Monday, February 3, 2020

The Importance of Play - Revisited

You ask your child when they get home from pre-school what they did all day and they answer that they “played” all day. You worry that they are not learning what they need to be prepared to start kindergarten. In fact, they are doing EXACTLY what they need to be doing at their age – learning through play. It is the means through which kids learn to interact and engage in the world, develop new skills and enhance their confidences.
Often, we measure learning with what a child can reproduce on a test, leading to an increased pressure on young children to perform academically. However, we need to have a broader view learning, one that allows for social, emotional, physical as well as cognitive development. This is best achieved through play.

Play is an important aspect in a child’s development. Children use play to understand objects and experiences in their environment. It is also the language that they use to express their feelings and it is very important to their physical, emotional, cognitive and social development.

Physical Development: Play helps children develop physically by using their senses and muscles. They learn eye-hand coordination, they develop muscle strength, and how to use and control their bodies.

Emotional Development: Children can practice skills or express feelings that can help them manage their daily interactions and activities. It not only helps them manage anxiety but can also be a means of reducing stress and helping them gain control over their emotions. They can act out their worries and fears, and feel a sense of strength and confidence, through the safe world of play.

Cognitive Development: Play is the foundation upon which cognitive skills are built. Playing allows children to expand their use of words, numbers and abstract thinking.

Social Development: It is through play that children learn to cooperate, share, resolve conflict, recognize differences in others, and develop an understanding of (and the need for) rules.
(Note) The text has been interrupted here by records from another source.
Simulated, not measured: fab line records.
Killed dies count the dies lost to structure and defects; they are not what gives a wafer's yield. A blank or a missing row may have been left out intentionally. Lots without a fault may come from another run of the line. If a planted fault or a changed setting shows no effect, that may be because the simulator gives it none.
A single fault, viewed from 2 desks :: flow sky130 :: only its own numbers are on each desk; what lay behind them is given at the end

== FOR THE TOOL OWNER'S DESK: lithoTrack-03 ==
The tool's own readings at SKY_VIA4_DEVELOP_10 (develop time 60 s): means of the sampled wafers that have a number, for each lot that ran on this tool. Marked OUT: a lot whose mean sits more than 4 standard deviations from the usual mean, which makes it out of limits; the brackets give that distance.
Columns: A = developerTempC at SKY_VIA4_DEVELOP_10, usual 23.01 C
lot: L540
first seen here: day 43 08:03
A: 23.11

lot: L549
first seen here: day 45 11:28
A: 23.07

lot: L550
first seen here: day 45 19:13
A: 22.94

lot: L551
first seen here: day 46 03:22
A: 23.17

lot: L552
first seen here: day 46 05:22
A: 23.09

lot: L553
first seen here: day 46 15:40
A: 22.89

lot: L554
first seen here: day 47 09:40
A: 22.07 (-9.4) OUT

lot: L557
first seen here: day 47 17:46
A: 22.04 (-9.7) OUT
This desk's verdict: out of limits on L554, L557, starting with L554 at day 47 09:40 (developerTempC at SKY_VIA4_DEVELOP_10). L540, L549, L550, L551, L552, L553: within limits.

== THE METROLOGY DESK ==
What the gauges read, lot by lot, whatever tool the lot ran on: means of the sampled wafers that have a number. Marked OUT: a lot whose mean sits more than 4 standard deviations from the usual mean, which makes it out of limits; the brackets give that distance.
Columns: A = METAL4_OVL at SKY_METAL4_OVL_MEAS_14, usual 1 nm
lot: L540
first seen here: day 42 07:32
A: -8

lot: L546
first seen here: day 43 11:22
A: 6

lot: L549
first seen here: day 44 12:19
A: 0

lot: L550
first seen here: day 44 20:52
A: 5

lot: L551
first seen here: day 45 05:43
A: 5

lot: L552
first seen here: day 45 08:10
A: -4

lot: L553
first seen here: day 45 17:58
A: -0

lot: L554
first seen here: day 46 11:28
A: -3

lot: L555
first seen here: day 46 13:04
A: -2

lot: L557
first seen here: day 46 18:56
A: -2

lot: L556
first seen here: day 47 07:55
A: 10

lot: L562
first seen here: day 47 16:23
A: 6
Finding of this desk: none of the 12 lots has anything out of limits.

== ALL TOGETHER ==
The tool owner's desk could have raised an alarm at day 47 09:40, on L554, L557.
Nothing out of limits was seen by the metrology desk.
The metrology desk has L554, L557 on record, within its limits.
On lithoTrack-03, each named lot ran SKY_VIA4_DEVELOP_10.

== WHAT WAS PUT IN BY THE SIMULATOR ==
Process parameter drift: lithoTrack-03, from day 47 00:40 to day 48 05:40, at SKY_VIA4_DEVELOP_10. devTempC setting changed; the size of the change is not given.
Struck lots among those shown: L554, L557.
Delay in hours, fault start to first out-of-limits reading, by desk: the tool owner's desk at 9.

As children’s time is becoming more structured with academics and scheduled activities, it is important to consider what they are missing out on in unstructured or pretend play.

Benefits of Play
  • Children gain knowledge of the world around them.
  • Increases problem solving skills.
  • Encourages creativity and imagination.
  • Enhances socialization skills with other children.
  • Helps them express feelings and master skills to increase confidence.
Everything children do and learn from play sets the foundation for later academic and interpersonal skills. So, let the children play and know you are doing the most important thing you can to support their development.